Griffith's Valuation names Mrs Sarah Southern as the immediate lessor, and William Fleming the occupier, of this building1 in the 1850's. As can be seen in a photograph (EAS 2689) from the Eason Collection, it originally had only two storeys. A third was eventually added by the Bennett family (see below) sometime after 1909. There is, incidentally, a note in one of the Cancellation Books saying "house very old and bad" followed by "repaired". Next time you're passing, look closely.... just above the first-floor middle window.... am I seeing things or is that a stylised, 1889 AD you see before you? The date of those repairs?

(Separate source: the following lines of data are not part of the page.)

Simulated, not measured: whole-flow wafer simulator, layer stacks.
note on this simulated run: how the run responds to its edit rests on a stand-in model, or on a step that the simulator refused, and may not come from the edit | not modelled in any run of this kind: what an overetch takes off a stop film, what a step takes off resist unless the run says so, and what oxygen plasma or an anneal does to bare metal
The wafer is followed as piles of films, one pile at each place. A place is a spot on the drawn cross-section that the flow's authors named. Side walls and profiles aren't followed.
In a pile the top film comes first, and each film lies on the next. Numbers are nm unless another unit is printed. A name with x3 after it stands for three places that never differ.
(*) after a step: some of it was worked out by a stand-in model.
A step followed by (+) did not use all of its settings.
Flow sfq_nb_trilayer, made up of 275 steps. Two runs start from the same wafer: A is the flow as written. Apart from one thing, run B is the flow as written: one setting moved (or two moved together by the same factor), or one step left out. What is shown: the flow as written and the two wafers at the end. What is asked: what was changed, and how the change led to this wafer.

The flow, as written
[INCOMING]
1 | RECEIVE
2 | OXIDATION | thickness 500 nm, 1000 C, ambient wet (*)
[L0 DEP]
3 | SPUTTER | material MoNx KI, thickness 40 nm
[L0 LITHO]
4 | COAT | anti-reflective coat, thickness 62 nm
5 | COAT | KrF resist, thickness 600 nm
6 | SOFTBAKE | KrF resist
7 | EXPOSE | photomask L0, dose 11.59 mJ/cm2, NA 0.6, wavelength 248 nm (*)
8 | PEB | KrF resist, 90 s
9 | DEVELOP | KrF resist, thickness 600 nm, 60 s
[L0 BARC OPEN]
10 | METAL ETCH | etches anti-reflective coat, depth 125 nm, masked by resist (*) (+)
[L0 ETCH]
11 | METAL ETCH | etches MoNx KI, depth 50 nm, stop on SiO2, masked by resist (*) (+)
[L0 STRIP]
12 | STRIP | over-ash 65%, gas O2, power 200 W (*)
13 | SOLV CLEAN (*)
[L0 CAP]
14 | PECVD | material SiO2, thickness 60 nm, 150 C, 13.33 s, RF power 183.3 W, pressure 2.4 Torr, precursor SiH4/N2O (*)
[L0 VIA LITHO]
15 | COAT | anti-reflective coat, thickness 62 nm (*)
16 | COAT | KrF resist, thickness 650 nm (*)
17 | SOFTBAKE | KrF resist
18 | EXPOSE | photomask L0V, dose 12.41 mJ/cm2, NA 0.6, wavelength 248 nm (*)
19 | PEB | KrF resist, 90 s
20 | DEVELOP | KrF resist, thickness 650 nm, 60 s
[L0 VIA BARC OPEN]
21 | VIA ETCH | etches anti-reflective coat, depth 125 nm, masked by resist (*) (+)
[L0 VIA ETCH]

William Fleming was a confectioner, and a portion of the building also housed a shop belonging to Daniel Devine. Fleming was succeeded by his wife Margaret and she in turn by Wexfordman John Higgins, another confectioner who also hired out jarvey cars. In 1901 he was a widower living here with his teenage son Thomas. Eight years later, James Patrick Bennett bought the premises2 and established himself as a grocer and wine merchant. As well as nourishing homo sapiens, Bennett's also looked after our four-legged friends: You want a stable for your horse which is better and safer than ordinary stables when you are shopping in Maryborough. That's what Bennett's can provide you with.
Born in 1873 into a farming family in O'Moore's Forest near Mountmellick, J. P. Bennett had 'served his time' in Meehan's - see entry for Nos. 94 & 95, Main Street - and managed their shop in Abbeyleix before working for distillers D. E. Williams (Give Every Man His Dew!) in Tullamore. On Census Night 1911, he was here with his cousin John Bennett (listed as a servant) and Martin Craven, another servant.
Mr Bennett was prominent in Maryborough Confraternity - of which, fifty years later, I was a less than zealous member - St Vincent de Paul, and the Third Order of St Francis3. He also chaired the committee that organised a welcome to the town for Cardinal Lorenzo Lauri, papal legate to the Eucharistic Congress in 1932. At the time of his death in 1944, he was Chairman of the Town Commission. [It is poignant to note that his daughter Mamie, returning from her honeymooon, was met at the station with the news that her father was dead]. His widow Lucy died a year later.
In later years, J. P. Bennett's son Patrick 'Paddy' ran the business (1948: The reason why I get my groceries at Bennetts: Because my weekly order is collected and delivered one hour after) and, over the years, introduced some changes; at one stage there was a chip shop here; at another, billiards competitions. Paddy had clearly inherited his father's religious leanings: a devout member of the Legion of Mary, he organised a retreat each year for his customers to the Jesuit Retreat House in Rathfarnham. Frank Duff, founder of the Legion of Mary, used to call to see him while on his cycling trips from Dublin to Kerry.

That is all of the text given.